Business News of Monday, 5 November 2012
Source: Economic Tribune
The mining industry, reeling under threats of increased resource rent tax and excessive demands to provide basic infrastructure in mining communities, is looking to kill two birds with one stone.
A proposition for a system of tax credit is gaining currency among industry players and analysts that it could help reallocate more of miners’ tax contributions to host communities thereby promoting their development and easing growing pressures, both on mining companies and government.
An industry consultant, Mr. Sam Adam, who proposed the tax credit scheme at the second Ghana Chamber of Mines’ Mining for Development Forum in Accra last week said the scheme would serve as an infrastructure development programme that will allow government to use resource developers as contractors to implement infrastructure projects without the need for appropriation from the Treasury.

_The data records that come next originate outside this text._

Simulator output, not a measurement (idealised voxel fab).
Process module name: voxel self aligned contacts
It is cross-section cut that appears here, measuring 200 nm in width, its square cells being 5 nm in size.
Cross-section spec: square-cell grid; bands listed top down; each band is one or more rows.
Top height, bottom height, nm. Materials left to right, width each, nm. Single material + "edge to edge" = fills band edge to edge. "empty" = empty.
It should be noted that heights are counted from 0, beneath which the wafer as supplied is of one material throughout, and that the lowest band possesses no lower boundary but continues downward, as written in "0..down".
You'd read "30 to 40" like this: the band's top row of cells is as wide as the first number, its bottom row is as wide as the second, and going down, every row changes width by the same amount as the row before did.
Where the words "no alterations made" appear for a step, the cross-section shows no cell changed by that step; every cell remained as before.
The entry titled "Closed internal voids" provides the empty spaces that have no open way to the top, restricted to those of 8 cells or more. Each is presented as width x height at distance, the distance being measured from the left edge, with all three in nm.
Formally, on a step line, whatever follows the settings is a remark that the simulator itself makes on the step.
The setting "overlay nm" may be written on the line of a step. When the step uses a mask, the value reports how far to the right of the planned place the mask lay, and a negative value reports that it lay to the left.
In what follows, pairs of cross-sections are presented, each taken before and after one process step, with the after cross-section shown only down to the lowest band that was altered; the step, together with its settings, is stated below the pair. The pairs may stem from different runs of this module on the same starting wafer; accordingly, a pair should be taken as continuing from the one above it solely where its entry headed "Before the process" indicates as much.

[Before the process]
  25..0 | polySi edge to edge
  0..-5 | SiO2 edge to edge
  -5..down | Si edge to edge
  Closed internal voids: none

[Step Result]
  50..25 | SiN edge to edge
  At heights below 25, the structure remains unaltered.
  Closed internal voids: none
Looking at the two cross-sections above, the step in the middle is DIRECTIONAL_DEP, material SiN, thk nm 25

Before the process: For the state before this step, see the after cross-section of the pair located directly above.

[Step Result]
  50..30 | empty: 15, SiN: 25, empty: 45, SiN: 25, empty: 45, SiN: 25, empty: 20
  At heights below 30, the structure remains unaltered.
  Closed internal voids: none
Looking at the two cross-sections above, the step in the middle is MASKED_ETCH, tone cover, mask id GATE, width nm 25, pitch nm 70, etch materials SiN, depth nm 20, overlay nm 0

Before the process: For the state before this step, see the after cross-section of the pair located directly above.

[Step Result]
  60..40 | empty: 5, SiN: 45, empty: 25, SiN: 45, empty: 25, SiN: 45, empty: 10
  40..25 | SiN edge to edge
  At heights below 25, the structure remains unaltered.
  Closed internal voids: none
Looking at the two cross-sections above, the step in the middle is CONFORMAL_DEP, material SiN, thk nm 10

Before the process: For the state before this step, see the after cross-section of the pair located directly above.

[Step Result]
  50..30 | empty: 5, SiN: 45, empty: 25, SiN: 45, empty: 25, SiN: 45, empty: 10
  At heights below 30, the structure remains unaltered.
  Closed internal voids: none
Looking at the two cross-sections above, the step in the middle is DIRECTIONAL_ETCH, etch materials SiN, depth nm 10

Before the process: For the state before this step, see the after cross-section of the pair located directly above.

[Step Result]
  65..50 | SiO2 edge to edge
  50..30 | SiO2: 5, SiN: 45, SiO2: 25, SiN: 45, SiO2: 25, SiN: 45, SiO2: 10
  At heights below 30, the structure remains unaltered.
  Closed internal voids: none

Under the scheme, approved government projects are funded, managed and implemented by the developer, and expenditure thereof set-off against tax payable by the company for the year. It is set as a percentage of the annual assessable income of the company; for example one or two percent. The Tax Credit Scheme, in effect, is first call on government resources.
This, Adam said: “the scheme will help solve the problem of growing discontent among youth, chiefs and communities in general in resource development areas which receive little in return by way of infrastructure development.”
The scheme’s adoption, he said, is imperative against a backdrop of critical factors including the inability of government to rely on annual budgetary allocations to satisfy the growing demand for infrastructure development in these areas.
Also is the lack of sufficient planning, engineering, construction and financial management capacity in District Assemblies in the host communities to undertake significant development projects; while on the other hand, resource developers have a high level of competence in construction in their operational areas and base regions that allow for cost- effective delivery of infrastructure projects.
The scheme, Adam added, will have an added advantage of enabling developers to be perceived as responsible businesses with community focus, thus improving their relationship with the host population – a win-win for all – including government, miners, and host communities
Dr. Toni Aubynn, CEO of the Ghana Chamber of Mines, also argued that any fair discussion of resources tax must not only look at the miners’ current earnings side of the equation but also how the hundreds of millions of dollars they pump into the economy is applied to developing the host communities.
Though unconfirmed indications are that a 10-percent tax on windfall profits, imposed on mining companies, may not be applied anytime soon, it still is a potential albatross around miners’ necks. Already the government had raised corporate tax for mining companies from 25percent to 35 percent.
Compounding the challenges for mining companies is their growing outlay on corporate social responsibility, approximately $27 million in 2011, which increasingly is being determined more by the host communities than by the companies. Dr. Aubynn says the round figures speak volumes about what the mining companies are contributing to the national economy and why it shouldn’t be burdened further.
The mining industry is the number one tax payer and highest contributor to the Ghana Revenue Authority (GRA). The sector contributed about $540million to GRA representing 27.61percent of total Internal Revenue collections in 2011.
Miners paid $360 million, in corporate tax to the GRA, representing 38.26percent of the total company tax collected in 2011, while the sector voluntary contributed an amount of about $27 million to their communities and the general public.
The industry contributed about 42 percent of gross merchandise exports earnings and mining companies returned about $3.1 billion representing 75 percent of their mineral revenue through the Bank of Ghana and the commercial banks in 2011 against statutory requirement of 25 percent.
Meanwhile, AngloGold Ashanti, the world’s third largest gold producer, has suspended operations at its TauTona mine in South Africa due to a worker sit-in protest over a bonus payment, the company has said on Friday.
“There are about 300 people doing a sit-in underground. Management is talking to them,” company spokesperson Alan Fine said.